On Martin Luther King, Jr. Day, the conversation sometimes begins and ends with the integral part of U.S. history that is known as the Civil Rights Movement led by Dr. King. The words and actions of young Black Evanston activists reveal that they believe the fight for racial justice is far from over and are among those at the forefront of the racial justice movement happening here and now. 

“Nationally, we have these moments every year, whether it be Martin Luther King Jr. Day or Black History Month, where we reflect on the past and present fights for civil and equal rights. While these moments are beautiful, I also feel like they can promote complacency,” Ms. Roseborough told the RoundTable.

“For many, the only times when they think about the Civil Rights Movement, the injustice against Black lives, or why we even have Martin Luther King Jr. Day is within these designated moments. We see that in the hyper-awareness in our nation after the murder of an innocent Black life at the hands of the police. That’s when people tune in.

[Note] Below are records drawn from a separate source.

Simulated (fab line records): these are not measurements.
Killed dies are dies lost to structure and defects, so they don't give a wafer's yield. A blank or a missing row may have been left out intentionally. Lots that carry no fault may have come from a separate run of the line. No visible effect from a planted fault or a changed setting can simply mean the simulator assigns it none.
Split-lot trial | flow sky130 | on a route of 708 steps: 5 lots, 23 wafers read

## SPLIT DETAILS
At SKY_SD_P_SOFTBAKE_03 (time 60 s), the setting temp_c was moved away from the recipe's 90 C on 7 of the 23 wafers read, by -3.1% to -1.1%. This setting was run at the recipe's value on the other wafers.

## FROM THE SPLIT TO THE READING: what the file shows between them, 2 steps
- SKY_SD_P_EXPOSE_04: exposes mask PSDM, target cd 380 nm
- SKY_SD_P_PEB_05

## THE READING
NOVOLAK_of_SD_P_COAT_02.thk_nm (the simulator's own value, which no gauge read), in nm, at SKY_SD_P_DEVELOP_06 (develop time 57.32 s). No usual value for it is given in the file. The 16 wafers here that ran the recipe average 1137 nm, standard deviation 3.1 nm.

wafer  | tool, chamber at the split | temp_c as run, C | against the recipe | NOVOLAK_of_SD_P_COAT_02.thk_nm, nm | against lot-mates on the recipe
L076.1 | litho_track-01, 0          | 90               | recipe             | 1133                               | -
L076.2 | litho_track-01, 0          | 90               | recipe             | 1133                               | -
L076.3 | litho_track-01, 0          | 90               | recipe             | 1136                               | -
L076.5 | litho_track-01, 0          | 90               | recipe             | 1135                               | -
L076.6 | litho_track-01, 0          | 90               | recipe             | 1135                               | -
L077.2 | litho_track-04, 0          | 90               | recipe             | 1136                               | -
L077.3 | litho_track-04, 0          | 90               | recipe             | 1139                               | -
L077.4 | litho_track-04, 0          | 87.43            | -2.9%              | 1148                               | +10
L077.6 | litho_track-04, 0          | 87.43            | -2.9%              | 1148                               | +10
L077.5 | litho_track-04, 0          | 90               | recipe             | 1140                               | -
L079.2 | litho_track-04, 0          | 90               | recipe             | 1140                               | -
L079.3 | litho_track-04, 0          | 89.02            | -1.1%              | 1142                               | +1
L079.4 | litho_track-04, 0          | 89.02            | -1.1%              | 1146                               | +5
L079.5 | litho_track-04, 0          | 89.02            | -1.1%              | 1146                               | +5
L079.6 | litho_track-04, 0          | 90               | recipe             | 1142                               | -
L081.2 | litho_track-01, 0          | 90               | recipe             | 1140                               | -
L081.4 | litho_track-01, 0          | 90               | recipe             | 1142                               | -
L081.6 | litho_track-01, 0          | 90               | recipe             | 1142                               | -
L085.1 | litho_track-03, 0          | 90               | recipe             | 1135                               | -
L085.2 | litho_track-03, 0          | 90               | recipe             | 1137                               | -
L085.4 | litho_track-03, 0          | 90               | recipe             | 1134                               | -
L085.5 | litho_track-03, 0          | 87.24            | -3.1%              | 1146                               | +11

“The work that needs to be done exists outside of these moments, which is one of the many things we’ll be focusing on in our panel discussion. The people driving that constant work are shifting it to those of us coming into adulthood and coming into our individual and collective power,” she added.

Ms. Bogan and Ms. Bell also shared their thoughts about serving as panelists for “The Shifting Narrative.”

“I think this panel … will foster many important conversations about what’s happening in the country and right here in Evanston. My biggest hope is that people tune in and hear about an issue they weren’t aware of before — or know about but aren’t doing anything to help, and then go out and learn more and get involved in making change. Activism has always been so important, and sometimes it can feel like it has to be a huge accomplishment or march in order to make a difference, when in reality, small steps each day go a long way,” said Ms. Bogan.

Ms. Bell focused on the interconnectedness of the past, present, and future of the struggle for human and civil rights in America.

“When I Googled the meaning of ‘narrative,’ it stated ‘a spoken or written account of connected events; a story.’ Although we are shifting the narrative, we will never forget the stories told before our own. The stories before our own need to be told to understand why we’re in the position we are in today, whether it is good or bad. We continue to unite and build on one another’s life perspectives to tell a new view of what is currently happening in the world. The stories we have will never end but will be the beginning of a story for the next generation,” said Ms. Bell.